One of the areas of physics that had been getting a lot of publicity is the area of metametrials/left-handed materials that produces negative index of refraction. The "sexy" aspect of this study is the possibility of "cloaking" an object having such left-handed properties from electromagnetic radiation, even if it is only within a limit bandwidth. I've highlighted several of these cloaking reports previously (read here, here, and here).
Now comes something that throws cold water over everything. A paper that appeared in PRL recently pointed out that while any cloaking device, even a perfect one, cannot be detected via EM radiation, shooting charged particles at them allows them to be detected!
Abstract: A perfect invisibility cloak is commonly believed to be undetectable from electromagnetic (EM) detection because it is equivalent to a curved but empty EM space created from coordinate transformation. Based on the intrinsic asymmetry of coordinate transformation applied to motions of photons and charges, we propose a method to detect this curved EM space by shooting a fast-moving charged particle through it. A broadband radiation generated in this process makes a cloak visible. Our method is the only known EM mechanism so far to detect an ideal perfect cloak (curved EM space) within its working band.

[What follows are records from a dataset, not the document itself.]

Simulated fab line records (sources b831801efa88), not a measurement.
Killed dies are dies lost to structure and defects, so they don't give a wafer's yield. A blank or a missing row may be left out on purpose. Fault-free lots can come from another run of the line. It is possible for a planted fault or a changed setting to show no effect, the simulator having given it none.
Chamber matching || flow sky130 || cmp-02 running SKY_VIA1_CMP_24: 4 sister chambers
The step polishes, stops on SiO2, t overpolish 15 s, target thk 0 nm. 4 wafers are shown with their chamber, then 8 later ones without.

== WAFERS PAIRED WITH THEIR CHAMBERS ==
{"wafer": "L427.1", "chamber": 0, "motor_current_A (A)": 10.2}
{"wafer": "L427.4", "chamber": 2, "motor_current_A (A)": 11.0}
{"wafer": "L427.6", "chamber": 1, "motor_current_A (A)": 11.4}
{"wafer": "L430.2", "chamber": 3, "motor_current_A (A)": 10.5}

So all you need is to shoot electrons and voila, you see these things being cloaked. Of course, this doesn't work to well in air since, depending on the electrons' energy, the mean free path of the electrons in air can be quite limited. But in the vacuum of outer space, that's a different story. Just think, we could have told Capt. Kirk how he could have detected those cloaked Klingon warbirds! It would have been so easy!
 B. Zhang and B.-I. Wu, Phys. Rev. Lett. v.103, p.243901 (2009).